Jun 10, 2024 - News

Where migrant kids end up in Michigan

Hexbin map showing places in the U.S. that have received at least 100 unaccompanied child migrants from January 2015 from May 2023. The areas that have received the most unaccompanied migrant children are in east Texas (especially Houston, which has received at least 32,000), south Florida, California and the Northeast. Alaska, Hawai'i and states in the Great Plains have seen the fewest.
Data: U.S. Department of Health and Human Services via N.Y. Times; Note: Includes places that have received at least 100 unaccompanied migrant children; Map: Kavya Beheraj/Axios

Most unaccompanied migrant children who came to Michigan between 2015 and 2023 typically arrived via the southern border from Central America and ended up near Grand Rapids or Detroit.

  • That's based on U.S. Department of Human Health and Services data on migrant children sponsors' ZIP codes obtained by the New York Times through a Freedom of Information Act request.

Why it matters: Hundreds of thousands of unaccompanied kids are in the U.S. and looking to local, state and federal officials for help and protection.

The big picture: Unaccompanied migrant children are an especially vulnerable group as federal, state and city leaders spar over sheltering and supporting foreigners who have crossed the border without permission.

  • "Migrant children, who have been coming into the United States without their parents in record numbers, are ending up in some of the most punishing jobs in the country," per a Times investigation.
  • "This shadow workforce extends across industries in every state, flouting child labor laws that have been in place for nearly a century."
Bar chart showing the number of unaccompanied migrant children arriving in Detroit from January 2015 to May 2023, by country of origin. At least 674 unaccompanied child migrants arrived in the city during that time period, with 46% from Guatemala and 40% from Honduras.
Data: U.S. Department of Health and Human Services via New York Times; Chart: Kavya Beheraj/Axios

By the numbers: Since 2015, nearly as many migrant children are sponsored by families near Grand Rapids as there have been in Detroit. ZIP codes near Ypsilanti, Pontiac and Wyoming also make the list of places that have received at least 100 unaccompanied migrant children. They have come mostly from Guatemala, Honduras and El Salvador.

  • There were 2,437 refugees who wound up in Michigan in fiscal year 2023, more than double the figure from 2022, data from the U.S. Department of State Bureau of Population, Refugees and Migration shows.
  • In recent years, more have come from the Democratic Republic of Congo, Iraq and Afghanistan than Central American countries.
  • There are 26,000 pending immigration cases from recent arrivals across Michigan as of June 5, according to co-chair of Detroit's Immigration Task Force, Christine Sauvé, a spokesperson for the Michigan Immigrant Rights Center, which provides legal services to children coming through federal custody.

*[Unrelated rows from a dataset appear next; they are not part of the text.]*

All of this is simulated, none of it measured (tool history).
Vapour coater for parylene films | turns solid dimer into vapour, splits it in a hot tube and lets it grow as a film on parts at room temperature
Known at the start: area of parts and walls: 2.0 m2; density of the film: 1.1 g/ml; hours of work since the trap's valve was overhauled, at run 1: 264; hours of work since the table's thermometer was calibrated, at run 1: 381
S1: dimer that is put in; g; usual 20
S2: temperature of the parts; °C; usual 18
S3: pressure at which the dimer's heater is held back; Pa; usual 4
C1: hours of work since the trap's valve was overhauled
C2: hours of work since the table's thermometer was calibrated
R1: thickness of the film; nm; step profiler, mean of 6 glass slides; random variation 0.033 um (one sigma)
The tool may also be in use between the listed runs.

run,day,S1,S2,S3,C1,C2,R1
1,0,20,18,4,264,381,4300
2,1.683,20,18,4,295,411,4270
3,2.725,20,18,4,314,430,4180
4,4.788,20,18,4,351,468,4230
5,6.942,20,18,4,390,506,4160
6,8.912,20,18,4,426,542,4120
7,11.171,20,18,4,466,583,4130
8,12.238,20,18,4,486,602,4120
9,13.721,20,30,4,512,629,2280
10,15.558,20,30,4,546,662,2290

What they're saying: "We haven't seen the numbers Chicago has seen but our shelters have been full consistently and we have advocated with the city to get more shelter beds open," Sauvé tells Axios. "The stories we hear are traumatizing. It's amazing that these young people get through it; their resilience is astounding."

  • Children coming to the southern border are typically flown and placed in federally contracted facilities or short-term foster care facilities run by local nonprofits.
  • "When a lot of unaccompanied Afghan children were arriving, we had a huge placement of those kids in west Michigan because there was staff at the facility that were familiar with the culture who could accommodate them," Sauvé says. "But that's changed. Most children are coming from the southern border and a lot of those federally contracted facilities are contracted in west Michigan where you'll see a lot of Spanish speakers."

Between the lines: Americans are increasingly skeptical of outsiders, a recent Axios Harris Poll survey found, "partly based on misconceptions about immigrants committing crimes and seeking welfare benefits, both of which are largely untrue," as Axios' Russell Contreras has reported.